For those of you have have followed the continuum in New Jersey’s palimony law, October has proven to be a busy month, with not one but two opinions.

Nearly one year ago, the NJ legislature passed law that, in sum, prohibited the enforcement of palimony agreements that have not been put in writing.  When the new law went into effect, we quickly blogged on the breaking news.

With the passage of N.J.S.A. 25:1-5(h) came many questions.  Attorneys and litigants wondered what would happen to those cases already pending before the court; what would happen to those who had valid claims for palimony under what had previously been the law in NJ but did not yet act?  Lots had an opinion, but really only time would tell.  Botis v. Estate of Kudrick, 421 N.J. Super, 107 (App. Div. 2011) provided some guidance, telling practitioners and litigants alike that the statute applied only to suits filed after its effective date.

On October 6, 2011, a Hudson County Superior Court judge upheld a non-written palimony agreement, finding overwhelming evidence that the parties “lived together, and had made a commitment to each other to support each other, to share with each other, and most of all, as is implicit in every agreement, to treat each other fairly and avoid harm to the other.”

In the matter of Fernandes v. Arantes,  this same sex couple had been living together since 1996.  In 2005, after 11 years of living together in various locations all over the world, they bought a home in Jersey City, however only Arantes’ name was on the deed (although Fernandes’ was added later). The parties never married or entered a formal union but did exchange vows in an informal setting, shared expenses and investments, and supported each other financially, claimed Fernandes.

In April 2009, Arantes obtained a temporary restraining order against Fernandes.  The case was dismissed although a no-contact order was issued, which prevented Fernandes from accessing the Jersey City home.  On October 20, 2009, Fernandes filed a motion which sought access to the home to retrieve belongings and replacement of $80,000 Arantes allegedly withdrew from a joint bank account.  On February 15, 2011, an amended complaint was filed, alleging palimony and unjust enrichment.  In defense, Arantes claimed the relationship ended in 2001 and the parties only continued to live together for financial reasons.

After hearing testimony, the trial judge found that the relationship was that of a marital-type relationship.  Finding that “[p]arties who entered into these kinds of relationships usually do not record their understanding in specific legalese”, the trial court awarded Fernandes’ claim of palimony, although the amended complaint was filed after the passage of the statute.

As this is a trial court opinion, it is not binding on other courts.

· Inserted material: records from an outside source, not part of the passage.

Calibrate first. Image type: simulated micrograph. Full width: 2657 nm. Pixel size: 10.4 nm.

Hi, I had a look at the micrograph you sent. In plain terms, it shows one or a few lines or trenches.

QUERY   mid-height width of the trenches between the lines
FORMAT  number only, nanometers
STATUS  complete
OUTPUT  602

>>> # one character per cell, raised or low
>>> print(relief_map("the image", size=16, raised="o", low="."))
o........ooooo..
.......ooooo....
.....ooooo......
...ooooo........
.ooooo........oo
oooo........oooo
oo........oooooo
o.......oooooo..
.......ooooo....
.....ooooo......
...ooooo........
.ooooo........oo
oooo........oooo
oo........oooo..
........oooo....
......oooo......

Then, on October 24, 2011, in an unpublished decision, the Appellate Court, in the matter of Loribeth Pierson v. The Estate of Christopher Daul, A-5997-09T4, reversed an Atlantic County trial court judge who dismissed Pierson’s complaint, which asserted a claim for palimony.  In this opinion, the Court held that the trial judge erred in finding that the statute applied retroactively to Pierson’s suit, which was filed on January 13, 2010, before the enactment of the statute..

In this case, Pierson claimed that in March 2007, Daul promised to support her for life.  She relied upon that promise and relocated to NJ with Daul, who died in July 2008.  In reversing the trial judge, the Appellate Court found that the trial judge erred in its application of Botis v. Estate of Kudrick, supra., which clearly states that the statutory amendment did not apply to a palimony suit that was filed and pending before the date of the statute’s enactment.  Because of the timing, Pierson’s complaint should not have been dismissed on procedural grounds.  Citing Botis the court noted that because Kudrick was dead, there was no opportunity to get the palimony agreement in writing upon the passage of the statute.